Colonie

Ryan Nista was forced into action Friday night through an unfortunate turn of events as the Columbia junior subbed for injured starter Brandon Ostiguy. The first pitch Nista threw against Colonie junior Carter Bach forced the junior right-hander to turn his head quickly.

Thinking fastball all the way, Bach turned a 2-1 offering from Nista into a three-run home run to center at Cook Park.

Colonie scored five times in the first inning and then held off a seventh-inning rally by the Blue Devils to secure a 6-4 Suburban Council victory on Military Appreciation Night.
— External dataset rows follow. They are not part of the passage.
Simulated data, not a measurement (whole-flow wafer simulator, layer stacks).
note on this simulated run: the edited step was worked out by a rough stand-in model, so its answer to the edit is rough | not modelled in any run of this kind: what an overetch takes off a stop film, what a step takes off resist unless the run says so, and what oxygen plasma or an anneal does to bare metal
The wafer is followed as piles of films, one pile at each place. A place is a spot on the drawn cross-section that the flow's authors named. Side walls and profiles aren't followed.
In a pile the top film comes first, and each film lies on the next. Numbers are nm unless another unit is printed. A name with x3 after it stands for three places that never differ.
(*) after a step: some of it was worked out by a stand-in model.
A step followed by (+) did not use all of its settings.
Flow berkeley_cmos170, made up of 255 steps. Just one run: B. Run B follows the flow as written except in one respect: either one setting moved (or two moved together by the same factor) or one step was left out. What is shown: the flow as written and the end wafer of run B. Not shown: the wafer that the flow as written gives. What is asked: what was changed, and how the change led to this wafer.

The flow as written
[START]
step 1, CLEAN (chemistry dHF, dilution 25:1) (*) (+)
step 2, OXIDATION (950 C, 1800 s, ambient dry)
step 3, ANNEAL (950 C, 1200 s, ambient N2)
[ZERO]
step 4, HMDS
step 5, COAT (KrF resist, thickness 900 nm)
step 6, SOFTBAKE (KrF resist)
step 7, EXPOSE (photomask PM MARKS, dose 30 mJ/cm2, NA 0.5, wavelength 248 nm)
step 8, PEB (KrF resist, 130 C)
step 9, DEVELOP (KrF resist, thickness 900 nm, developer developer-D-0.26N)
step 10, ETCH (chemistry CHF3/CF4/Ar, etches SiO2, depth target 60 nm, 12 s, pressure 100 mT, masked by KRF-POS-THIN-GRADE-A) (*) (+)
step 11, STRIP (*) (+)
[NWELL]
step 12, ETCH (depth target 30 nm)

The Garnet Raiders (13-3 overall, 10-3 league) captured their ninth straight win in dramatic fashion as senior lefty reliever Spencer Wall took a grounder off the bat of Columbia's Matthew Wimmer and flipped it to catcher Jake Hutton for a force play at the plate after the Blue Devils loaded the bases with two outs.

"We bounced back and got the out we needed to get a nice 'W'," said Wall, who worked the final 32/3 innings to record his second win to go along with three saves.

"It is nice to throw the little two-footer for the game," Colonie coach Kevin Halburian said. "I'll take that any time than throwing it 90 (feet) over the guy's head and into the bushes."

Columbia (10-5, 8-5) opened the game in strong fashion against Colonie starter Kyle Lambert, loading the bases with no outs in the top of the first on two walks sandwiched around a single by Nick Stagnitta. A sacrifice fly by Matt LaHera and an RBI groundout from Carmen Erno provided the Blue Devils a 2-0 lead.

Colonie answered when Ryan McGee's run-scoring single cut the deficit to 2-1. Ostiguy injured himself following through on a 1-1 pitch to Bach.

He tried to continue before Columbia coach Chris Dedrick summoned Nista to come in.

"Something happened where he felt a (hamstring) twinge," Dedrick said. "When he got back on the mound, to take his extra warm-ups, he could still sort of feel it. We felt the best thing to do was take him out."

Before Bach stepped back into the batter's box, he had a conversation with Halburian. The message was to hunt a fastball.

"That is exactly what I told him before he went back up: think fastball," Halburian said. "It was a 2-1 count. Think fastball and if it is there, take a swing at it. It was a perfect swing."

Bach's first varsity home run went to straightaway center and just cleared the wall.

"I knew he was coming with a fastball. I wanted to jump on it because I wouldn't get anything (better) than that afterwards," Bach said. "I wasn't sure it was over."

"Carter Bach coming up big for us. What a shot," Wall said.

Colonie added one more run in the first to lead 5-2.

To his credit, Nista settled in after the opening inning and kept the Blue Devils in the game.

"Right after that moment, we played an excellent baseball game," Dedrick said. "Our kids really fought back against two very good pitchers. We worked some counts, drew some walks and had some timely hitting. We fought all the way. It just wasn't quite enough at the end."

Stagnitta, who powered the Blue Devils' offense with two doubles and two singles, drove in Justin Pangburn in the second inning to cut the deficit to 5-3. The score stayed that way until the bottom of the sixth when Colonie took advantage of two errors to help push across an unearned run.

Stagnitta opened the seventh with his second double and scored on LaHera's second sacrifice fly.

Wall, who struck out two batters each in the fifth and sixth, lost pinch-hitter Zach Olivan on a 3-2 pitch for a walk to load the bases.

"He wasn't going to come out," Halburian said. "I have a lot of confidence in him."

Wall answered the faith shown in him by recording the final out.

"We are on a roll right now. Our morale is really high and we want to keep that going into the next game," Bach said.